There are two concerns, one is your eyes, and one is your camera.
The only safe answer for your eyes is you need a filter to look through the (optical) viewfinder of a camera at the sun. Now most photographers using wide angle lenses have certainly had the sun in view when shooting and nothing bad happened. As your lens gets more wide, the impact of the sun is diminished. There is some point where it goes from "really harmful" to "minor damage" to "mostly no damage", but knowing where that occurs is more speculation than practical. Further, serious damage can be done without pain (conversely at times bright lights are painful but do no damage). Also bear in mind most such "I've done it before" shots were brief happenstance - with the partial you will almost certainly do it for longer and more than once. Bottom line: Don't look through the optical viewfinder at the sun without a solar filter on the FRONT of the lens. Never the back.
The sensor is a more interesting problem. If you have a live-view camera, any kind of video or electronic viewfinder, the shutter is open while you are viewing. That makes it safe for your eyes (you are only looking at an LCD), but very dangerous for your sensor, since it is exposed the whole time. Think magnifying glass burning wood. Such sustained exposure is absolutely a bad idea, no caveats there, if you care for the camera.
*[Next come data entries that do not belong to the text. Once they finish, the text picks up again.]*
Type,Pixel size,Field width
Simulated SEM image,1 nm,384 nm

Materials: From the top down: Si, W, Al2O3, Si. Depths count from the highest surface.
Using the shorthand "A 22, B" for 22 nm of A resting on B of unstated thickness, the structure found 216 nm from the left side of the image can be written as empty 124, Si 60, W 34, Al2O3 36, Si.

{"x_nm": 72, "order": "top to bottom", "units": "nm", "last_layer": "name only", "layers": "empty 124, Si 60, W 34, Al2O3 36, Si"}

On the other hand, with a SLR or DSLR used in conventional mode, at very high shutter speed, there is negligible danger to your sensor since it will be open only for a small fraction of a second. HOWEVER, that energy has to go somewhere when the shutter is closed. It is being reflected partly up to the viewfinder, and partly is going THROUGH the mirror onto the AF/AE sensors. So while your sensor may be safe, other parts of the camera can be fried from heat or UV. And you're back to the same problem: with a wide enough lens, and brief use (e.g. long enough to point in the general direction and fire, as opposed to sitting on a tripod pointing all the time), probably no damage will be done. After all, again MANY shots have the sun in them. But the longer the exposure, the longer the lens, and the less durable the camera the more likely you will get damage. The only safe way to avoid damage is to just not do that -- get a filter on the front. Plus there's going to be the temptation to frame by looking through the viewfinder. Don't.
The reason I go through a long discussion is that I am hearing more and more people say "I get the sun in my shot all the time so I know it's OK". Then, they or others may take that as permission to set up a tripod and get a time lapsed shot of the sun as it goes across the sky -- and find they are burning a path through the interior of their camera. Or will find eye damage when they stare at it a while to frame their shots.
Remember your youth, when you or someone burned wood (or worse) with a magnifying glass. A focused image of the sun is not safe for materials or people, even if in some circumstances nothing bad happens. Solar film is cheap if you must photograph the partial (or full) sun.
Finally as mentioned elsewhere, generally speaking the sun will be too bright without the filter to have any meaningful appearance i a shot, even with mostly occluded it is too bright since while total light falls off, the light from the part you see is exactly the same and too bright to image (without a filter). A more interesting with high percentage partial eclipse is to use light passing through leaves and such, as the speckles on the ground take on the shape of the occluded sun.